283 F.R.D. 617
E.D. Wash.2012Background
- Order concerns Defendants Hartford, Battelle, and Plan’s motion for protective order governing discovery; court previously compelled production of disability-benefits decisioning materials; dispute centers on whether materials remain confidential and may be used in other cases; Hartford asserts Manual and related materials are trade secrets/confidential proprietary information; plaintiffs seek broader use and retention of materials by counsel; court to determine scope and terms of protective order including designation and retention rules.
- Court previously granted in part and denied in part Takata’s motion to compel production of rules, guidelines, and criteria relevant to disability determinations; protective order discussion followed a telephonic status conference about sensitive materials; parties could not agree on stipulated protective order; court considers good cause to protect trade secrets and confidential information.
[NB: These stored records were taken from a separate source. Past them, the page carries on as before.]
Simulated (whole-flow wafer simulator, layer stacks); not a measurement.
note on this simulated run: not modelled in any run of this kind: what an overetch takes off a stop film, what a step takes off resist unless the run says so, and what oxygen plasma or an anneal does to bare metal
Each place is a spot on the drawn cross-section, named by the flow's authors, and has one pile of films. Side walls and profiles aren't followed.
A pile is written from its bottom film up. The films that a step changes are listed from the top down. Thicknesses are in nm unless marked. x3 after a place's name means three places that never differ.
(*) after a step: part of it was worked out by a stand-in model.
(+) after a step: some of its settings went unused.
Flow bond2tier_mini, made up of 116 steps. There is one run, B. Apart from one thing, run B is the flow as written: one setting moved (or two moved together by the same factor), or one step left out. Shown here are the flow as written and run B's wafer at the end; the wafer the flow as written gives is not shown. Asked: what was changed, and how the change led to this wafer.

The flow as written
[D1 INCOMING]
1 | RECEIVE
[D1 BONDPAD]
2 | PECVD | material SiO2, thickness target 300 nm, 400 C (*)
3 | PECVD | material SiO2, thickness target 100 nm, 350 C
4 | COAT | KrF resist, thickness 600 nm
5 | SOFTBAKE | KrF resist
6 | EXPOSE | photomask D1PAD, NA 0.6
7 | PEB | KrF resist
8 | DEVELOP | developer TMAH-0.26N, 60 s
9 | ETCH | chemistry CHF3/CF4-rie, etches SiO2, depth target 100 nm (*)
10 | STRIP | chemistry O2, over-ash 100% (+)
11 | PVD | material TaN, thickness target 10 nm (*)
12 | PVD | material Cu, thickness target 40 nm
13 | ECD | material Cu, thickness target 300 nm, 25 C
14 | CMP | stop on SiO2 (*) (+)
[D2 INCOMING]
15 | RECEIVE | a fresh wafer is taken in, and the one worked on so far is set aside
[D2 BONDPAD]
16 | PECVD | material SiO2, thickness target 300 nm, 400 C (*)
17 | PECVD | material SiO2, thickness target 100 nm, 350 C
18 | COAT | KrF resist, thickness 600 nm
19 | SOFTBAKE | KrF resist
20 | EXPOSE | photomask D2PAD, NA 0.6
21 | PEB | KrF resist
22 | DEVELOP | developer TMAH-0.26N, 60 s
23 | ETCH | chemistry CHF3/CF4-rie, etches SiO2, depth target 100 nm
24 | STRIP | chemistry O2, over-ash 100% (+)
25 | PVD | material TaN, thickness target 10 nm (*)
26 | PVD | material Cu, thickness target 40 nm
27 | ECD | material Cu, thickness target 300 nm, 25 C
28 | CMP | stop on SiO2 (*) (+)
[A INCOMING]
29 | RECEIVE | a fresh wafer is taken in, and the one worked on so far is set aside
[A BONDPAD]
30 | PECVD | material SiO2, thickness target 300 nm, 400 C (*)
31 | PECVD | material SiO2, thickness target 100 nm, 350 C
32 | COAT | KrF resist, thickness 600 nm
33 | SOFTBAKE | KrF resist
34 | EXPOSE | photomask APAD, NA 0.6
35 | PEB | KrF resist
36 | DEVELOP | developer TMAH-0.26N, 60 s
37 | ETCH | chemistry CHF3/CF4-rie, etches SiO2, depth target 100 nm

- Court recognizes materials contain technical tools and best practices giving Hartford a competitive advantage; disclosure could harm Hartford’s trade secrets; court has already found relevance of these materials to potential conflicts of interest and procedural irregularities; protective order should limit use to this case and restrict access and reproduction; court adopts protective order with modifications.
- Court notes the need for a definitional boundary for Confidential Information and requires explicit designation procedures; additional safeguards are added to the protective order.
- Final ruling: motion granted in part and denied in part; protective order adopted with specified modifications to Confidential Information designation; Plaintiff’s counsel barred from retaining materials for use in other cases unless compelled again with proper showing.
Issues
| Issue | Plaintiff's Argument | Defendant's Argument | Held |
|---|---|---|---|
| Whether a protective order is warranted to shield confidential materials | Takata argues broader disclosure should be allowed for other cases | Hartford/Battelle contend confidential materials require protection | Good cause supports protection; materials designated confidential not public. |
| Whether plaintiff’s counsel may retain discovered materials for other cases | Counsel should be able to use material in future cases | Materials may be used only in this case | Counsel may not retain; must show necessity anew for use in other cases. |
| Whether the protective order should include a definition of Confidential Information | Existence of broad, vague designation | Need clarity and enforceable standards | Order requires addition defining Confidential Information and designation process. |
Key Cases Cited
- Foltz v. State Farm Mut. Auto. Ins. Co., 331 F.3d 1122 (9th Cir. 2003) (good cause balancing; confidentiality et al.)
- Seattle Times Co. v. Rhinehart, 467 U.S. 20 (1984) (public access presumption for discovery materials)
- Remington Arms Co., Inc. v. United States, 952 F.2d 1029 (8th Cir. 1991) (protective order; trade secrets; limited use)
- Carpenter v. United States, 484 U.S. 19 (1987) (confidential information as property; trade secret context)
- Uniroyal Chemical Co., Inc. v. Syngenta Crop Protection, 224 F.R.D. 53 (D. Conn. 2004) (restatement-like definition; trade secret context)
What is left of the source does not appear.